MYSTERY WIRE — Amazing images have been leaked from a secretive Pentagon investigation of UFOs.
The UAP Task Force has been gathering evidence for a comprehensive report for Congress which is due in June that includes photographs and videos of UFO encounters with U.S. military assets, including Navy destroyers off the southern California coast.
Part of the report is to educate other military and intelligence officials about the nature of the UFO mystery.
The new images were gathered by the Task Force and obtained by investigative filmmaker Jeremy Corbell, who confirmed their authenticity. Mystery Wire has independently confirmed that the visual materials are included in the briefing presentation prepared by the UAP Task Force.

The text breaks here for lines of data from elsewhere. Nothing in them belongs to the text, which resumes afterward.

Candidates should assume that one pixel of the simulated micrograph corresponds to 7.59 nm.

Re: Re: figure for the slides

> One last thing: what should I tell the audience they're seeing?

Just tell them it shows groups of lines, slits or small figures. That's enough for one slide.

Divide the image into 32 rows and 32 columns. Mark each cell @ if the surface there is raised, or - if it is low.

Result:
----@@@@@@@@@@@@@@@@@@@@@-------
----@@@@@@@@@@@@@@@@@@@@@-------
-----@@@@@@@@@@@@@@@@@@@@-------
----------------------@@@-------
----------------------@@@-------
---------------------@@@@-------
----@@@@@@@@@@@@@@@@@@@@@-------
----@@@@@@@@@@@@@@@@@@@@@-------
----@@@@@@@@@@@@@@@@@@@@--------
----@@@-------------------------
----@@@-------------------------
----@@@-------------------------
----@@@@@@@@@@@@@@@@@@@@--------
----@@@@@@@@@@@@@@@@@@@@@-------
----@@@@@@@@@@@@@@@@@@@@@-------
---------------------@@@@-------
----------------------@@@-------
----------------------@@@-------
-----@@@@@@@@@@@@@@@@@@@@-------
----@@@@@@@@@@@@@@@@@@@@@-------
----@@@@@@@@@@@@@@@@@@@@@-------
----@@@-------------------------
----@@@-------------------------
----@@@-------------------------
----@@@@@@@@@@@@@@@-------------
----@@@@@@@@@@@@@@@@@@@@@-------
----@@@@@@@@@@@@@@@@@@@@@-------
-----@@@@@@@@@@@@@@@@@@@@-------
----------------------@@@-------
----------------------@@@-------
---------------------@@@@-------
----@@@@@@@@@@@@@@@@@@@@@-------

Several U.S. warships based in San Diego were repeatedly buzzed by unknown aerial intruders. Stories of strange encounters bubbled to the surface last summer, initially focused on the USS Kidd Navy destroyer.
A month ago, more documentation surfaced in the form of ships logs, which confirmed that aerial intruders were seen by crews aboard multiple warships in restricted waters off the coast of southern California.
The objects were described as drones. But there was not any description where they came from or who might be controlling them.
One remarkable video was recorded in July 2019 by Naval officers using a night vision device, showing what appear to be pyramid shaped objects hovering 700 feet above a Navy destroyer.
“This (video) was taken on deployment from the USS Russell,” Corbell said. “It shows what they described as vehicles. And they made a great distinction. They made sure in this classified briefing, they made a great distinction that this is not something that we own either a black project, this is not something of a foreign military, that these were behaving in ways that we did not expect. And that they were you know shaped non aerodynamically. Like pyramids, these are flying pyramids!”
The video is one of several forms of visual evidence gathered by the UAP Task Force to document bizarre encounters reported by the U.S. Navy during the past two years, including photos of three stationary drones of unknown origin, reported earlier this week.
This week, Mystery Wire shared photographs taken by the crew of an F/A-18 off the coast of Virginia in March, 2019.
Some critics think they are simply drones or balloons, but the Navy and the Task Force list them as unknowns. They too are included in the Task Force briefing. The overall report is classified, but the images are not.
Corbell says the briefing lists multiple events involving several ships over a few days. “That was in July 2019. It got increasingly strange,” Corbell said. “The 14th and 15th of July, there were some like drone sightings. And by the way, on the other ships, they had different things that happened. So some were just like lights that did figure-eights and patterns and 90 degree turns. Others were like a different color light, like red.”

Among the other images from the time period is a spherical object photographed by the crew of the USS Omaha as it flew nearby, then descended into the ocean. The Navy called it a trans-medium vehicle.

“Where did they land? Where did they come from? How did they travel the distance?” Corbell asked during a Mystery Wire podcast recording. “How did they have the power source for the lights? How could they evade detection?”
If anyone in the Navy or the UAP Task Force knows, no one is talking on the record.
The mystery drones, the spheres, the flying pyramids, the metallic blimp are considered to be true unknowns.
Mystery Wire has independently verified that the visual images obtained by Corbell were prepared by the UAP Task Force.
UDPATE: The Pentagon did respond Friday, April 9 for a request to comment on the images and video. A Pentagon spokesperson sent Mystery Wire the following statement:
“I can confirm that the referenced photos and videos were taken by Navy personnel. The UAPTF has included these incidents in their ongoing examinations. As we have said before, to maintain operations security and to avoid disclosing information that may be useful to potential adversaries, DOD does not discuss publicly the details of either the observations or the examinations of reported incursions into our training ranges or designated airspace, including those incursions initially designated as UAP.”